It’s really not too far as the crow flies from Windsor to Angels Camp, but then the crow doesn’t bring a large cooler, two suitcases, and much, much more, so it’s about a three hour drive. Accented by “greyout” rain, ½” hail (I thought we’d have dents for sure, glad we didn’t), then several miles of twisty, roller-coaster, up and down and around roads with 15 mph blind corners (no motor homes or commercial trucks allowed). The kind that can give some people panic attacks, and others enjoy. Oh, and then there was the tornado warning when we checked in!



The next day was much calmer, with puffy white clouds accenting a blue sky as they followed their rainmaker friends east, so we got out for a nice 60 minute walk, then headed to Angels Camp for provisions. On the way, we couldn’t remember if we’d “done” Angels Camp before, so we parked and walked the historic part of old downtown.
Dispelling my inaccurate thoughts about how the town got its name, we learned it was founded by George Angel in 1849. He had made some money in the gold fields, and used it to build a building to sell provisions to the other miners. He ended up founding the town (Angels Camp is the only incorporated city in Calaveras County!) and was much loved by everyone.



Samuel Clemens (Mark Twain) spent some time here after being fired from multiple jobs in the south and the west, a brush with the law, and penniless. He attempted suicide, putting a gun to his head, but couldn’t pull the trigger. Some friends had a cabin a few miles from town, where he holed up a spell, coming into town now and again, hanging out at the local hotel/bar with a number of people, including one old guy who would occasionally stare off into space, and say “That reminds me of a time when …” and then spin a tall tale he would set forth as fact. One of those tales was the basis of “The Celebrated Frog of Calaveras County” (summary here) which was published in 1865 and the first of his works to get any recognition. As a life-long fan of Clemens/Twain, it kinda felt like I was visiting a shrine of sorts.
Many of the buildings in the historic district were built in the 1850’s, including an Odd Fellows hall built in 1856. We walked the whole area; unfortunately, many businesses were closed for the day, many for good. Peering through dusty windows, it seemed like some may still have the original interiors; what we would have given to be able to wander around and let our imaginations people then with miners, drifters, scam artists and ladies of the night.



We found an old Congregational Church built in that era with several tombstones crammed together in a space that couldn’t have been larger than 12’x12’. Most of those interred died in their mid-30’s, around 1858 or so. Alongside the large monuments were tiny headstones, just larger than a foot square, with the initials of the deceased. So curious! Had these all been moved from elsewhere? The historical marker on the church neglected to tell that story.

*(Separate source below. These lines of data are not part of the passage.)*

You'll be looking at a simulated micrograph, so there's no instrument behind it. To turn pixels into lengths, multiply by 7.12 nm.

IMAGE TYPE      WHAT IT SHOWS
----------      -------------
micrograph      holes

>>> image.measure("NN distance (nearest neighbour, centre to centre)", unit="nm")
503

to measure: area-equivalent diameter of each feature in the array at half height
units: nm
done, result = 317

From there we wandered up the street to a small hill, looking for homes that might have been built around that time, but most were newer, or were otherwise less than interesting. We came to the top of the hill and found a concrete slab maybe 30’x30’ with square, tapering concrete pillars no more than 6’ tall, plus some other ground level concrete … foundations? But best of all, a field of purple wildflowers overlooking the downtown. And curiously clear of broken glass, crushed cans and other garbage. What was the story here? Alas, no historical plaque here to inform us.
This was our third stay at the condos on the PGA Greenhorn Creek Golfcourse, but the first time we actually explored the town. So glad we got to take the time to check out this little slice of history!